Three… Extremes (2004)

2005-10-28 (Limited release)

The Asian horror vogue has already worn off, thanks to a procession of American remakes and a lack of variety in the genre itself. Three… Extremes, however, confounds expectations. Not only does each of the three horror vignettes contain more surprises than most full-length features, but unlike most filmic anthologies, it has no weak links.

Fruit Chan’s Dumplings focuses on the act of eating. Over-the-hill actress Qing Li (Miriam Yeung) visits the Shenzhen equivalent of a witch doctor, the mysterious Aunt Mei (Bai Ling), to get an anti-aging supplement in the form of magical dumplings. The revelation of the all-too-rich special ingredient leads to some very unsettling psychological changes in Qing Li, which are slowly reflected on her body. The most satisfying of the three pieces, Dumplings is also the least ambitious. Cut down from a feature-length film, it makes for a darkly seductive look at a woman’s efforts to hang on to her beauty, her appetites going from merely pathetic to the stuff of horror. Remarkably, the lightness of Chan’s direction (coupled with Christopher Doyle’s always elegant cinematography) makes the change seem almost natural.

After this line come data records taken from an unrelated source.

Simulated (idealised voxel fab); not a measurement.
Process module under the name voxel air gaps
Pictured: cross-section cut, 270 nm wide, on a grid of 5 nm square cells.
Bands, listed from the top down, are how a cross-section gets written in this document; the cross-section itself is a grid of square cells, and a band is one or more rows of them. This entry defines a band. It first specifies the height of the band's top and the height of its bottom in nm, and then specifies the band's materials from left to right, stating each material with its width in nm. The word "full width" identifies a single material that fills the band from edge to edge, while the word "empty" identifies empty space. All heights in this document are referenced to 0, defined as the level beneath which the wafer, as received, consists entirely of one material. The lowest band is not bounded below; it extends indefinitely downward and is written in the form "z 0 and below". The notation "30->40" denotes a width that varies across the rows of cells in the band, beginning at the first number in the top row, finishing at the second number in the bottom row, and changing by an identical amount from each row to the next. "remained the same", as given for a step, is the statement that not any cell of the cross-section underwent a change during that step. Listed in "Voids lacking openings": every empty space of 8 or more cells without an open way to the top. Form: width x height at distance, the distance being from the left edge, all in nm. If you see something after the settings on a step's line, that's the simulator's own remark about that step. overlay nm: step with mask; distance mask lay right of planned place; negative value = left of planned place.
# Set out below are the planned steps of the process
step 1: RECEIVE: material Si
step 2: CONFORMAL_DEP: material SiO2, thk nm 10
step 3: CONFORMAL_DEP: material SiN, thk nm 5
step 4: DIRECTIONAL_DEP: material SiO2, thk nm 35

Cut, the middle chapter, is written and directed by Park Chanwook, the Korean filmmaker behind the cult hits Oldboy and Sympathy for Mr. Vengeance. The story concerns a well-known film director (Byung-hun Lee) and his pianist wife (Hye-jeong Kang), as they endure agonizing physical and psychological abuse at the hands of a disgruntled extra (Won-hie Lim). Park’s trademark slick, almost distractingly inventive camerawork (delirious tracking shots trading off with jittery handheld close-ups) gives the proceedings a madcap intensity, and the short format serves his directorial ADD well, even as he splices together a number of genres (low comedy, musicals, splatter).

It’s no surprise that Park takes the body horror theme to its most obvious “extreme”: torture. Angry that the director is a “good man,” the extra threatens to chop off one of the wife’s fingers every five minutes, until the director kills a young girl tied up in a corner of the room. Toying with the director’s moral sensibility, the extra destroys his dignity and steals his power. The extra even stages the abuse on a film set mock-up of the director’s home, where he can adjust music and lighting to dramatic effect. Cut at times plays like a smarter, more chaotic version of Saw. It includes many twists before the denouement, though by then the initially tight narrative has spiraled into near incoherence. The point, however, is unmistakable: we are all directed.

The third and most perplexing entry is Takashi Miike’s Box. While his chief claim to fame has been the depths of depravity to which his films sometimes sink (Ichi the Killer being a prime example), Miike is also a consummate craftsman. This short turns out to be the least overtly “extreme” chapter, but it is also the creepiest. It mixes familiar J-horror techniques (long takes, eerie noises, silence) with surreal imagery that recalls the work of David Lynch.

The story unfolds in fits and starts, like a dream constantly interrupted, every detail part of an elaborate allegory. Novelist Kyoko (Kyoko Hasegawa) is troubled by nightmares that may or may not relate to her past. A massive tree, snow-covered plain, and lone circus tent haunt her. Inside the tent, a young Kyoko and her sister Shoko perform contortionist acrobatic stunts under the direction of their stepfather (Atsuro Watabe). Like tiny dolls, they can collapse to fit into small boxes. But Kyoko, jealous of their stepfather’s (vaguely incestuous) attention to her sister, plots the girl’s demise. In her waking life, her editor is also played by Watabe (though their personalities couldn’t be more different), blurring its distinction from her dreams. The film conveys a disturbing sexual subtext, capped off by a jaw-dropping final shot that reveals just how closely Kyoko and her sister are related.

While none of the three pieces in Three… Extremes is directly connected to the others, they do create a thematic coherence. In each, psychological traumas are expressed on bodies. In exploring the fragile boundary between mental and our physical states, the film gives its grisly forays into the “extreme” greater resonance than the sensational title might suggest. It’s a wonderfully unpleasant reminder of the deep, dark places that intelligent horror can go, places where even the most splatter-happy mainstream “thrillers” fear to tread.